AstroSLAM: Autonomous Monocular Navigation in the Vicinity of a Celestial Small Body -- Theory and Experiments
This addresses the problem of enabling spacecraft to navigate autonomously around small celestial bodies, which is incremental as it builds on existing SLAM techniques with domain-specific enhancements.
The authors tackled autonomous navigation near unknown small celestial bodies by proposing AstroSLAM, a vision-based SLAM method that incorporates orbital motion priors into a factor graph, achieving improved performance over a baseline solution in experiments using real mission data and simulator imagery.

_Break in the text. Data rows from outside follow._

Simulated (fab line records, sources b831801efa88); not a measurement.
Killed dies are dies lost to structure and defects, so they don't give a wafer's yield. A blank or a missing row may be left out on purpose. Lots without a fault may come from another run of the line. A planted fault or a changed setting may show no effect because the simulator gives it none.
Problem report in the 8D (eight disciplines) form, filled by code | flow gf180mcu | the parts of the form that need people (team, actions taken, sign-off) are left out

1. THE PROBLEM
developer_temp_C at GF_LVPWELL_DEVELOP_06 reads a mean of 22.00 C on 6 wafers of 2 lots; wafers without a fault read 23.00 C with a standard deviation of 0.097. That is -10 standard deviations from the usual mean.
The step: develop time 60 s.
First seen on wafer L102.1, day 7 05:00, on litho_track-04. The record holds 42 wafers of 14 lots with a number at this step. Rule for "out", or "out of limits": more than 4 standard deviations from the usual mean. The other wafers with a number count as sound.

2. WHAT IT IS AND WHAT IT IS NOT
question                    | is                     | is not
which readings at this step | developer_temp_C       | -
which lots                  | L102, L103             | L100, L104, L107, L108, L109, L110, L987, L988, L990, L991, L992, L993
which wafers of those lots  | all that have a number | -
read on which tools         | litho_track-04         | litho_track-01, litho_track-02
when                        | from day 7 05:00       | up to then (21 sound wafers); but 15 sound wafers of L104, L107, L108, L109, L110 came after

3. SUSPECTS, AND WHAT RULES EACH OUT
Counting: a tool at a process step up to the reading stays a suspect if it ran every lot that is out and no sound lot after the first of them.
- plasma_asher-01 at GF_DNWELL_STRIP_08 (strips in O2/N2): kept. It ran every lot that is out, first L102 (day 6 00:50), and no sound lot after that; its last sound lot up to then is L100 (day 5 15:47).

We propose AstroSLAM, a standalone vision-based solution for autonomous online navigation around an unknown target small celestial body. AstroSLAM is predicated on the formulation of the SLAM problem as an incrementally growing factor graph, facilitated by the use of the GTSAM library and the iSAM2 engine. By combining sensor fusion with orbital motion priors, we achieve improved performance over a baseline SLAM solution. We incorporate orbital motion constraints into the factor graph by devising a novel relative dynamics factor, which links the relative pose of the spacecraft to the problem of predicting trajectories stemming from the motion of the spacecraft in the vicinity of the small body. We demonstrate the excellent performance of AstroSLAM using both real legacy mission imagery and trajectory data courtesy of NASA's Planetary Data System, as well as real in-lab imagery data generated on a 3 degree-of-freedom spacecraft simulator test-bed.